TOM MAGUIRE’S WONDERFUL WORLD …

Here’s part of a New York Times story called “Many Blacks Find Joy in Unexpected Breakthrough”:

“In his remarks Tuesday, Mr. Obama did not mention becoming the first American of color with a real chance at being president of the United States, and, of course, most of the Democrats who had voted for him were white. But for that very reason, many African-Americans exulted Wednesday in a political triumph that they believed they would never live to see. Many expressed hope that their children would draw strength from the moment.

“Not that we’re so distraught, but our children need to be able to see a black adult as a leader for the country, so they can know we can reach for those same goals,” said Wilhelmina Brown, 54, an account representative for U.S. Bank in St. Paul. “We don’t need to give up at a certain level.””

This seems like something no one could take exception to. People are happy, and happiness is a good thing, right?

Not for Tom Maguire. He calls this “absurdity”, and responds to the passage I just quoted as follows:

“How Japanese kids, Chinese kids, or Jewish kids ever make it out of bed in the morning, and why they bother, is left unexplained.”
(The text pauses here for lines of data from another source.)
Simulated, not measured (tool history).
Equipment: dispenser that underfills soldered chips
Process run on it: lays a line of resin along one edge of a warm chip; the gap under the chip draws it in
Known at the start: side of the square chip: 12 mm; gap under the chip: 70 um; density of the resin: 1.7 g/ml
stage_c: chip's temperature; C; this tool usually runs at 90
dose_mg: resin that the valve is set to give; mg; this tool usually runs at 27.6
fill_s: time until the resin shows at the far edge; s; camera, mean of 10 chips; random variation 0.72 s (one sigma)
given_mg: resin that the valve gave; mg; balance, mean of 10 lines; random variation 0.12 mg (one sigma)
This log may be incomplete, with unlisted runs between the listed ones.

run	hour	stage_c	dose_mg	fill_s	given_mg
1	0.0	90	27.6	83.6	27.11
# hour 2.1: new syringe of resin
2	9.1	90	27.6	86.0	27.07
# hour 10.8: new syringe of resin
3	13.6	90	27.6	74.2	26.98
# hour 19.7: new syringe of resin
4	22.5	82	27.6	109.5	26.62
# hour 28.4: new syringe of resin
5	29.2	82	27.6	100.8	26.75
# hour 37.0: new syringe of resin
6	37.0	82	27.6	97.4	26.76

Read his whole post; it’s all like that.

Why? One possibility, I suppose, is that Tom Maguire is one of those people who has a heart the size of a turnipseed, and as a result just enjoys raining on other people’s parades. Perhaps if I looked through his archives, I’d find lots of posts like this, about all kinds of people:

Newspaper: Charles DeLuca, 78, of West Roxbury said: “Now that the Red Sox have finally won the World Series, I can die happy!”

Tom Maguire: This guy can’t die happy unless his favorite baseball team wins the World Series? Call the waaahmbulance!

Or:

Newspaper: But the armed robbery hasn’t spoiled the family Christmas. The people from the Gustavson’s church pitched in to buy their children presents, and Santa himself came by to deliver them. “We’re so grateful”, Mr. Gustavson said. “Thanks to our church, my little girls won’t have to go without presents this year, and that means the world to me.”

Tom Maguire: Would someone please tell this bozo about property insurance?

Somehow, though, I doubt it. Tom Maguire has never struck me as this sort of grinch-like person. Which leaves me with a second possibility: something about the particular people described in the New York Times article set him off.

I wonder what it could be?

***

For the record: yes, I do mean to imply that the ‘something’ is race. That seems pretty clear from Tom’s post. But I do not mean to imply that Tom Maguire is a racist. (I really don’t.) As I have said before, I have no interest in figuring out what counts as racism and what does not. What I am interested in is the question: when does race play a role in people’s thinking that it should not play? You need to figure out whether race plays such a role in your own thought if you want to answer the question: does something here need changing? That’s the question I’m interested in. It’s a further question whether, and when, that fact shows that there is something seriously wrong with you, above and beyond being human and fallible. I’m not interested in that question: I don’t particularly want to get into questions of blame, which strike me as less important than changing what needs to be changed.

When the fact that people are black makes you respond to their happiness not with a smile, but with disdain; when you find yourself feigning ignorance of the reasons why blacks might have a harder time than other Americans believing that full equality of opportunity extends to them and their children; when you read into their comments about their children some sort of whiny demand that simply is not there;; when parents’ concern that their kids have good role models stops looking completely normal and starts looking like the work of “the race hustlers”, then I think that something does need changing.